As a hockey player, he was never much of a skater, but fast-forward 20 years, and —after a career as a police officer ensued — ‘Doug the Thug’ is back.
Part two of a cinematic tale based on the very brief hockey career of Halifax resident and Hanson Police Officer Doug Smith is once again highlighted on the big screen. The sequel “Goon: The Last of the Enforcers” was released last month and is playing locally.
Smith, taking the extra attention in stride is unassuming as he recently arrived at the Halifax HOPS playground to do an interview with the Express.
In dad mode with his two daughters; Vanessa, 9, and Victoria, 7, in tow, the six-foot-two Smith has a genuine smile and down-to-earth manner. Wearing golf attire and a Scally cap he stepped out of his dated mini-van. He is passionate but not boastful about his film career, which began after best friend Adam Frattasio also a Hanover native (Frattasio was inducted in the Hanover High School Hall of Fame) convinced him to learn to skate at age 20, combining his fighting skills to become an enforcer on ice. Smith was a graduate of Hanover High Class of 1982.

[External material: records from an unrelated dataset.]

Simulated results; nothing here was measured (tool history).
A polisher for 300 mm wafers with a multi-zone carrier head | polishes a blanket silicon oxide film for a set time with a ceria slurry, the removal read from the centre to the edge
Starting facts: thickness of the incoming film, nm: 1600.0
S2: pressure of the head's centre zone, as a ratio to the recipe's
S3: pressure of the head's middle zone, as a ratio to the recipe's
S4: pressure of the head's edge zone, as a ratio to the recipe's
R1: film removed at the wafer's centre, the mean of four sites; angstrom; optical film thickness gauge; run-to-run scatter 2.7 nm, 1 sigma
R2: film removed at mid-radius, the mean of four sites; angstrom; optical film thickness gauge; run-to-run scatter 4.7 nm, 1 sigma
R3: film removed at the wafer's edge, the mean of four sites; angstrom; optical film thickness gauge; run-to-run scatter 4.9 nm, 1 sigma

Frattasio and Smith co-wrote the book, “Goon: The True Story of an Unlikely Journey into Minor League Hockey.”
“I barely had any skating abilities but I practiced every day,” Smith recalled of his ice hockey career. “I was watching friends ice skate from the sidelines for years.”
In his early 20s, just three years later, he was playing professionally as an insurance policy — protecting his teammates and showing up to fight.
The first movie, based loosely on his book, is embellished but Smith recalled the 1988 game in the East Coast Hockey League when a reporter from the Erie, Pa. Times nicknamed him “Doug the Thug.”
Smith still has the article.
After a teammate sustained a cheap shot in the Pennsylvania, Smith incited a bench clearing brawl. The next morning at their hotel the team read the Times’ screaming headlines from the game and the nickname stuck.
Smith is in the motorcycle unit — an enforcer of a different kind — as a Hanson police officer for nearly two decades. He is finding a bit of Hollywood sparkle running through his small town roots.
“I love going to work,” he said. “I work in a small town where the people are great, and my fellow officers are supportive. This was something I was able to share with them.”
He recently held a red carpet event and private viewing at the Patriot Cinema in Hanover following a spread hosted by Greg Simeone of the Harmon Golf Club, a former hockey colleague.
Smith’s first semiprofessional camp was in Winston –Salem, N.C., however the fictitious team’s character Doug Glatt plays for are set in Canada, which is where most of the cast, crew, and directors are from. He and Frattasio traveled to Toronto to film a couple cameo scenes this past year.
Impressed with the nature of the Hollywood set and all the behind-the-scenes happenings that go into making a movie, Smith called the actors “regular Joes.”
“They wanted to talk about my life as a police officer,” he said. “They asked me about the show ‘Cops.’ They were down to earth. We talked about hockey. The whole experience was cool to be involved.”
Actor Seann William Scott most notably known as Stifler in the “American Pie” series takes the lovable, and sometimes dim-witted character of Doug Glatt on a less than triumphant career path, which deemed him “second best” for success in his family. Scott reprised his role and continues to fight and meet life’s challenges as a character with his heart in the right place.
In “Goon,” Glatt is portrayed as having shown up on the ice in white women’s figure skates to hockey tryouts. The Express had to know.
“Never happened,” said Smith laughing. “The only time I would have to deal with figure skates is if I am helping my daughters and at that I’d be tying them, not wearing them.”
Smith’s career spanned six teams in four different leagues and he was cut from Cincinnati at the end of his single season, dressed for skating when needed only as a fighter on the ice. His stats were 60 games and he logged 442 minutes in the penalty box for fighting.
When he thinks back over his career he still sees the impossible odds against his success.
“I am the same. I played lousy in 60 games and all this came of it,” he said. “I like to remain low-key and humble. People will ask me about it (the movies) and I‘ll talk with them, but it was a tough job. It was mentally stressful to know you had to fight in that atmosphere (on skates) and not fall over… they show Glatt unstable on skates …I was. I’m 6’’2 and I was fighting 6”6 guys. I wondered… could I hold my own. I survived. I did well,” he said.
As he looks ahead in life and his career, Smith who is celebrating 11 years together with his wife Sharon, holds a passion for the Hanover Boys Club where he learned to box. He took his career in his mid-teens to amateur level fighting in the Golden Glove competitions. He remains involved as the manager and a member of the board. The Boys Club celebrates its 40th year in Hanover this year. He continues to fundraise for them.